But there is no substitute for the personal connections and deeper thinking of face-to-face interactions.

Five themes will shape the CBA17 agenda, each framed to encourage discussions that bridge different sectors and areas of expertise.  

Four of the themes are:

  • Climate finance: we will focus on how climate finance delivery mechanisms can be transparent and deliver locally led adaptation at scale, while sharing risks equitably between donors, intermediaries and recipients. We will reimagine ways to deliver climate finance that enables flexibility, and innovative approaches to strengthen locally led adaptation
  • Nature-based solutions: we will examine how nature-based solutions − solutions that work with nature to protect, sustainably manage, or restore natural ecosystems while building resilience to climate change impacts − can support climate adaptation that meets the needs and priorities of rural and urban communities
  • Youth driving LLA: led by youth organisations, we will explore how youth can lead locally led adaptation, demonstrating scalable and inclusive youth initiatives and how they can mobilise the resources needed for transformative action, and
  • Innovation: we will unpack how innovation can be financed and inform adaptation in the formal and informal private sectors – ranging from producer cooperatives to fully established businesses.

Shifting power

The challenge of addressing entrenched power imbalances has surfaced repeatedly in discussions at past CBA events.

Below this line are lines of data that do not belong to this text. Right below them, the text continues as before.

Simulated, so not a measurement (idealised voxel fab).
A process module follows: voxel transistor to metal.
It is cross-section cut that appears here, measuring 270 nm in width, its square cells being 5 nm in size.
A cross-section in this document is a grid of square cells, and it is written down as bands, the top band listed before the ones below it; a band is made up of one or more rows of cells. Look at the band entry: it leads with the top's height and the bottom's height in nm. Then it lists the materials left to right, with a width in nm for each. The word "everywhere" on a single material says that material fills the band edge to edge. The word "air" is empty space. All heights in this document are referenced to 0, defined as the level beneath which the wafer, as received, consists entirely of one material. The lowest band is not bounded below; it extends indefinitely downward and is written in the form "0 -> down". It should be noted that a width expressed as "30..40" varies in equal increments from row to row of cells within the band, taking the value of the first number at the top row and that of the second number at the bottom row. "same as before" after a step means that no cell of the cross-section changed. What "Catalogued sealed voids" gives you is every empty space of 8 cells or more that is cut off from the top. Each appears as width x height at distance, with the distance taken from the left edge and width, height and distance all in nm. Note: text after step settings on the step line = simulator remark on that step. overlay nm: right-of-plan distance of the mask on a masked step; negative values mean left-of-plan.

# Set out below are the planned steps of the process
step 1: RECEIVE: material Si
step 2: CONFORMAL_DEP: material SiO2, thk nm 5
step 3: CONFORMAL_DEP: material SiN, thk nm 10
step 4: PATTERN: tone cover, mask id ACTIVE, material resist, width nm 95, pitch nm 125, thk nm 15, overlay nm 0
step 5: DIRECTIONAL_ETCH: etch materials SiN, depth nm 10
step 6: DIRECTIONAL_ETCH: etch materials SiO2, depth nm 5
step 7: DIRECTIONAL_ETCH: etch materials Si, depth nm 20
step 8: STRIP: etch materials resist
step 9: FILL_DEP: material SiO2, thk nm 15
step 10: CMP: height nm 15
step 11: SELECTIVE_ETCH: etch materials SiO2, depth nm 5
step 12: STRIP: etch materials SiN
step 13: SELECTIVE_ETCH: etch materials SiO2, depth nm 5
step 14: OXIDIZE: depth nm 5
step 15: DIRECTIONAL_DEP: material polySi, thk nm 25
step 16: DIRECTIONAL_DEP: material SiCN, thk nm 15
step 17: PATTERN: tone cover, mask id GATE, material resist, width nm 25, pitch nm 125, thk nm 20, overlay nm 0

It’s clear that citizen engagement and participation in climate-related decision-making can dramatically shift and strengthen the response to climate risk. This goes hand in hand with recognising the power of local knowledge, and communities’ proven success in leading and implementing effective adaptation solutions.

Despite the ambition, and growing recognition that local communities – when they exercise their power, take control of their own environments and have the right resource – can drive sustainable and effective adaptation, there is collective failure globally to deliver climate action at scale and in the places that it is most needed.

Slowing the pace of change are colonial legacies that directly and indirectly continue to shape climate responses, reinforcing power imbalances between actors in the global North and global South. Indeed, the IPCC in its 6th assessment report for the first time highlighted “ongoing patterns of inequity such as colonialism” as a driver of vulnerability of ecosystems and people to climate change.

Climate action is hamstrung by power imbalances rooted in colonialism, evident when looking across themes for CBA17. For example:  

  • The high carbon economies driving climate impacts that disproportionately affect the global South are failing on their moral obligations and public commitments to raise and transfer climate finance
  • Indigenous Peoples have practiced nature-based solutions to climate change for centuries, and understand and manage their environment better than any external actors. Yet violent exclusion of Indigenous Peoples from protected areas continues
  • Youth continue to face intergenerational injustices, often excluded from meaningful climate decision-making and action, despite their education, digital and technology skills, and their ability to galvanise awareness and action in both local and online communities, and
  • Innovations and technologies, often driven by organisations and businesses in the global North, can exclude local knowledge and increase vulnerability and marginalisation of some groups.

Addressing power imbalances in CBA to enhance locally-led climate action

This year, reflecting requests of the CBA community, we’re introducing a fifth theme: decolonising climate action.

It will include sessions that explore climate colonialism – the processes through which the unjust legacies, racism and systemic exclusion established by colonialism are maintained by the actions or inactions of former colonial countries. The theme will explore where it comes from and ingrained narratives and stories that can challenge the systems that slow progress.

The sessions will draw on the expertise and lived experiences of our partners including Care and Slum Dwellers International. These organisations are exploring how to mobilise finance and influence government decision-making through locally-driven knowledge gathering and fundraising. Both organisations are exploring decolonising approaches and ways to shift power in adaptation and development.

We need to engage in uncomfortable conversations to name what is not working and to define accountability and responsibility measures, so we can, collectively, change the status quo.

As a CBA community of practice, we must challenge ourselves to consider how we continue to learn and dismantle colonial legacies that continue to undermine progressive climate action due to power imbalances. Exploring our own failings can be uncomfortable – but discomfort is a motivator for deep reflection and the catalyst for seeking support from likeminded colleagues and collaborators to explore new equitable approaches to addressing climate and development challenges.

Our hope is that by bringing together practitioners, activists, funders, researchers, INGOs and donors, we will bring new insights to the surface while challenging our own assumptions and ways of working.

Discomfort can also reinvigorate the drive for change. We’ll collect the key messages from all five themes and use them to shape the way we talk to donors and those who continue to hold power in the adaptation landscape.

CBA17 will be a platform for practitioners with deep experience to articulate their perspectives, which the broader community of practice, especially global South organisations, can amplify in spaces where the powerful continue to meet – such as international climate and biodiversity negotiations, the Adaptation Futures and Gobeshona conferences, and in their own discussions with donors and NGOs.